Microsoft is still attempting to create an air of mystery and suspense around the press event tomorrow at which it is expected to unveil the next-generation Windows 9 OS, but its executives continue to undermine those efforts with the latest being Microsoft Indonesia president Andreas Dianotoro's confirmation of Windows 9's cost: free.
Previously known as Windows Threshold, Windows 9 - the name having been confirmed then denied by Microsoft France president Alain Crozier
- the next-generation Windows release is expected to herald a shift by the company from its irregular and multi-year launch cycle into a more agile yearly update schedule. This, observant readers may note, echoes those of competitor Apple, which releases versions of its OS X operating system annually at either very reasonable prices or more recently completely free of charge - largesse made possible by limiting its use, officially at least, to high-profit Apple-manufactured hardware only.

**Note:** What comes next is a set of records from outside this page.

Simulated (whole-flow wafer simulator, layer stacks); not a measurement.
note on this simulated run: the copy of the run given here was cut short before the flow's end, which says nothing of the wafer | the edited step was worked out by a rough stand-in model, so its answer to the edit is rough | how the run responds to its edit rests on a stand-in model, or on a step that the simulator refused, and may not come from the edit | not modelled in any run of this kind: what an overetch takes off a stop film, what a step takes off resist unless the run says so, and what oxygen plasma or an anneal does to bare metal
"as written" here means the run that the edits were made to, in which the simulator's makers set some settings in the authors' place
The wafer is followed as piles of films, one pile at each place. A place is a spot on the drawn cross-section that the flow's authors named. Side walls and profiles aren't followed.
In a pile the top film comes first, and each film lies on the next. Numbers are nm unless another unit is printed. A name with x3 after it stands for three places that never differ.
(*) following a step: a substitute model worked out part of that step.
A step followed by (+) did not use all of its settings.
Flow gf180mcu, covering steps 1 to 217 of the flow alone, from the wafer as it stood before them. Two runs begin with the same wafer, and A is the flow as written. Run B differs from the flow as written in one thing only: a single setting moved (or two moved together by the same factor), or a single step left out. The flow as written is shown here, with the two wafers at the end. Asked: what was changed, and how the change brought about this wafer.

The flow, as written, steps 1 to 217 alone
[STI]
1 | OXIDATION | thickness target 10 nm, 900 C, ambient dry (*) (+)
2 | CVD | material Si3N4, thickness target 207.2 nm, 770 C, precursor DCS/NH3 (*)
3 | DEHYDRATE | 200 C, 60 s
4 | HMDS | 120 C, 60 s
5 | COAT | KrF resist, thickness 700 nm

For Microsoft, that's not an option: unlike OS X, Windows is designed to run on almost any modern desktop, laptop or server, and is sold both for OEM preinstallation and at retail for end-users to stick on their existing computers. As a result, Microsoft has traditionally charged a considerable fee for its operating systems - but with Windows 9 that, it is claimed, will change.
The launch of Windows 8 brought with it a time-limited upgrade offer costing as little as £25; its follow-up, Windows 8.1, was made available free to all Windows 8 users but represented little more than Windows 8 Service Pack 1. Windows 9, by contrast, promises to be a considerable upgrade - but will not cost Windows 8(.1) users a penny to upgrade. Confirming rumours at a local event covered by Detik
, Microsoft Indonesia president Andreas Diantoro stated outright that Windows 9 will be made available free of charge. More telling is the method of distribution: Diantoro's comments suggested that Windows 9 will be made available as a Windows Update download for automatic installation on all Windows 8(.1) devices - just like Windows 8.1 was made available for Windows 8 users.
Microsoft has yet to issue a statement clarifying Diantoro's comments, but with its Windows 9-related press conference due to take place late tomorrow it may simply choose to remain quiet until everything can be laid on the table in a formal manner.